Metro Vancouverites strongly support the protection of farmland and say it's important to buy locally grown food, according to a new poll.

Ninety-three per cent of those surveyed by Mustel Group for Metro Vancouver said it's important to protect agricultural lands in the region, with two-thirds saying it's very important.

They cited the need to be more self-sufficient in producing local food, as well as concerns about over-development, urban sprawl, environmental impacts, the need to support local farmers and jobs and the perception that locally grown food is safer or healthier.

A minority of dissenters argued food is better produced elsewhere in the province, land in the Lower Mainland should be developed and a balance must be found to support population growth.

Almost nine out of 10 of those surveyed said it's at least somewhat important to buy locally grown or produced food, with 45 per cent listing it as very important.

Seventy-three per cent said it's somewhat easy to find local food but only one in five said it's very easy and a strong majority said improved labeling would help.

Avoiding increased reliance on imported food was a bigger concern to Vancouver residents, who also stressed their interest in organic food, while environmental impacts were more prominent for Burnaby and New Westminster residents.

Women were more likely then men to support farmland protection, as were immigrants from Europe versus those who come from other parts of the world.

The poll was commissioned to help Metro pursue its newly adopted Regional Food Systems Strategy, which aims to find new ways to assist farmers and   promote local agriculture and food processing.

"Farmers tell us if they don't direct-market or go to the farmer's market, it's difficult for them to get their food processed or distributed to the consumers," said Metro agriculture committee chair Harold Steves.

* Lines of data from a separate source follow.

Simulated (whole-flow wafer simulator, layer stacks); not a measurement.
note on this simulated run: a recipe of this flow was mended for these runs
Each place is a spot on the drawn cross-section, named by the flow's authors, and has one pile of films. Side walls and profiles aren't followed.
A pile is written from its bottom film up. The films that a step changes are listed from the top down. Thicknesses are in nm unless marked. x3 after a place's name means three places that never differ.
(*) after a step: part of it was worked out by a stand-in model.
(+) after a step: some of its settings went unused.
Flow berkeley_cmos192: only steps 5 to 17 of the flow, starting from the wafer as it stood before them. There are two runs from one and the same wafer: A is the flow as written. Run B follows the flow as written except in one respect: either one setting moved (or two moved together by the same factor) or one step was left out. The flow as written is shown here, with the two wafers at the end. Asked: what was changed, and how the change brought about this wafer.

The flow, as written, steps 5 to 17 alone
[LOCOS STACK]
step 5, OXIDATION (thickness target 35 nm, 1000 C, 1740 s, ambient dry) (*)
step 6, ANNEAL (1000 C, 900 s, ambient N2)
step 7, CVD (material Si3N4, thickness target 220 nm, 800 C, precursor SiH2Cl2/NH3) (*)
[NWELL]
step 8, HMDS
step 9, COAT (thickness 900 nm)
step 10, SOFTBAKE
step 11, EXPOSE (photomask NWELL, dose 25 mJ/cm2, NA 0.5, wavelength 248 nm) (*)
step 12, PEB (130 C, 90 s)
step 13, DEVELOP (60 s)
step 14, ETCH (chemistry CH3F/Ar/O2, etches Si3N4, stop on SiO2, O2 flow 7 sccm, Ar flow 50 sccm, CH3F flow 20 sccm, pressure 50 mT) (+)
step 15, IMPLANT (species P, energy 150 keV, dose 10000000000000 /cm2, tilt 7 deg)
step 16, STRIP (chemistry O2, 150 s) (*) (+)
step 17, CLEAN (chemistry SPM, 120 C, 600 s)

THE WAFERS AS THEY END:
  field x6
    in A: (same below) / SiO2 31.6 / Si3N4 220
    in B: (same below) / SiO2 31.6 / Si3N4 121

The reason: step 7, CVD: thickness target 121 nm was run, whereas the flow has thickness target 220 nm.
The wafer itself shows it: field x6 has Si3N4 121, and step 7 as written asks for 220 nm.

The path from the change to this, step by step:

Among the planks of the multi-faceted plan is to press the provincial government to re-establish the Buy BC label to help shoppers find B.C.-grown food.

It also aims to protect farmland, find new growing areas such as rooftop gardens and encourage local residents to choose locally grown food.

Metro is also to prepare an inventory of all agricultural land in the region to determine which parcels aren't actively farmed.

Land speculators sitting on farmland is a problem, according to the strategy, as is the proliferation of giant estate homes on agricultural land.

Underlying the strategy is the concern that as transportation fuel costs rise Metro Vancouverites will be increasingly vulnerable to higher prices and food supply disruptions because of their heavy reliance on international suppliers.

Just 48 per cent of fresh food consumed in B.C. is grown in the province, down sharply from 86 per cent when the Agricultural Land Commission was created in 1972.